Marks Amtrak Station Connects Quitman County to Regional Rail, Delta Tourism
Marks' Amtrak station took nearly two decades and $1.2 million to build — now it links one of Mississippi's poorest counties directly to New Orleans and Chicago.

Twenty years of work by Quitman County civic leaders came to a close on the morning of May 4, 2018, when the northbound City of New Orleans pulled into downtown Marks for the first time as a scheduled stop. The station, designated MKS in Amtrak's system, sits on the City of New Orleans route and gives Quitman County its only direct passenger-rail connection to the broader regional network.
Two Decades of Civic Effort
Before Amtrak arrived, Marks had no passenger rail service at all. The Illinois Central Gulf railroad never operated passenger trains through the town, leaving Quitman County without a station of any kind. That absence shaped the long push for a stop, which the Clarksdale Press Register first covered in July 1999 when reporter Diane Harris-Donnelly wrote that county leaders hoped train service would begin that September. By October 13, 1999, the Associated Press reported in the Greenwood Commonwealth that Amtrak had added Marks as a flag stop, and the City of Marks and Quitman County spent $79,500 to build a platform with wheelchair access and a glass-and-steel "Amshack" structure to mark the occasion.
That early stop, however, did not lead quickly to a permanent facility. Mississippi Senator Roger Wicker met with Canadian National Railway officials in 2010 to negotiate a more durable arrangement, since CN owns the tracks Amtrak uses through that corridor. Five years of negotiations followed, and in 2015 Senator Wicker announced that Quitman County, Amtrak, and Canadian National had reached an agreement to establish a permanent stop in Marks. The Panolian reported a groundbreaking on October 11, 2016, and Quitman County issued a press release on April 10, 2018 announcing a ribbon cutting for what it called "the Newest Northwest Mississippi Regional Amtrak Station."

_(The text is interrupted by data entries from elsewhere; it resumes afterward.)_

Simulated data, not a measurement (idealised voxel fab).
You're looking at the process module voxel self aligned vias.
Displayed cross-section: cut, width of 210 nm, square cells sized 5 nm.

A $1.2 Million Station, Built on Layered Grants
The finished project cost approximately $1.2 million, assembled from multiple funding sources. The largest single contribution was a $500,000 grant from the Federal Highway Administration, appropriated through the Mississippi Department of Transportation. Quitman County was responsible for a 20 percent local match, which it secured through two additional grants: $150,000 from the Mississippi Development Authority and $300,000 from the Delta Regional Authority. Together those two grants total $450,000, covering and exceeding the local match requirement, though the precise reconciliation of the full $1.2 million project budget across all funding sources is not fully detailed in available records and warrants confirmation with MDOT, MDA, and DRA directly.
The layered funding structure reflects both the ambition and the challenge of bringing infrastructure investment to one of the country's most economically stressed regions. Quitman County consistently ranks among the poorest counties in Mississippi and in the nation, making federal and regional grant programs the practical pathway to a project of this scale.
What the Station Looks Like
The finished station is a modest but carefully designed facility. A fully accessible concrete platform runs alongside the track, sheltered by an open-air structure with benches and heating elements for passengers waiting in colder months. The shelter's architectural details give it a sense of permanence: square piers of buff-colored brick support a hipped, seamed metal roof, and light standards lining the platform cast what Amtrak's station profile describes as "a bright, welcoming light."
The station sits in downtown Marks, within walking distance of the domed Quitman County Courthouse. That central location means arriving passengers step directly into the county seat rather than onto an industrial rail siding. The image Amtrak uses to represent the station on its profile page was provided courtesy of Quitman County, a small detail that reflects the local investment in the project's identity.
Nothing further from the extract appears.